Storey County commissioners directed staff Aug. 19 to proceed with a broad rewrite of Chapter 5 (business licenses) to simplify requirements and reduce fees for small businesses. Laura Mather described several proposed changes: clarifying definitions to align with zoning rules, adding a temporary seller's permit for vendors, eliminating per-employee and small-square-foot fees for many small businesses, and reducing duplication in the chapter.
The board approved several specific directions: staff recommended reducing the annual fortune-telling/palmistry license from $700 to $25 (to match other general business categories) and the board directed staff to proceed with drafting the code bill and business-impact statement for public review. Staff also recommended reducing the cannabis-related license structure that applies a percentage of gross revenue (allowed under NRS) down to 0% and the board directed staff to proceed with that change so cannabis establishments would pay only fixed annual license and investigation fees rather than a gross-revenue percentage.
Commissioners discussed implications including how to retain required business statistics if per-employee and square-foot fees are removed; staff said they will add reporting requirements and a data-capture method that does not impose fees. The board also directed staff to continue review and to return with formal draft ordinances and the required business impact statements for public hearings and two readings.

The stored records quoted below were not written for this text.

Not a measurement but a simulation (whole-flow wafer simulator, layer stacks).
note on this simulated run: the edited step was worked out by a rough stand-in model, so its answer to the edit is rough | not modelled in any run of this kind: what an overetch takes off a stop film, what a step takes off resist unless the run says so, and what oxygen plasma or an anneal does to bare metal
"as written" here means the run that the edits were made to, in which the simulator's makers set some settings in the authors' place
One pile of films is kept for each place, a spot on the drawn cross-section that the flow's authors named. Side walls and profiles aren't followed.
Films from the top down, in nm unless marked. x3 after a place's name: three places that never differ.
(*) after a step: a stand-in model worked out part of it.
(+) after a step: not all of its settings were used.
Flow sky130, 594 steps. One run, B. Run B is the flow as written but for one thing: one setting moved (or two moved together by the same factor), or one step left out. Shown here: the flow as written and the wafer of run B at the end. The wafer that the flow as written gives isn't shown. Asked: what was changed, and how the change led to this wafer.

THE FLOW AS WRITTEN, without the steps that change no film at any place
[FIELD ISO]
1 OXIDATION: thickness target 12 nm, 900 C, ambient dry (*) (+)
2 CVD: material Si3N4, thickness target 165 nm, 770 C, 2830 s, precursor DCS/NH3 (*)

Why it matters: The changes aim to reduce costs for small businesses, harmonize licensing categories, and remove what staff described as inconsistent, revenue-based taxation for cannabis businesses. Several motions passed to begin the formal drafting and business-impact process; statutory changes will be pursued through code bills and resolutions as appropriate.
What’s next: Staff will prepare draft code bills, business impact statements and redlines for each affected section (Ch. 5.04, 5.12, 8.28, 5.16 for brothels where applicable), return to the board for readings, and conduct public outreach as required by statute.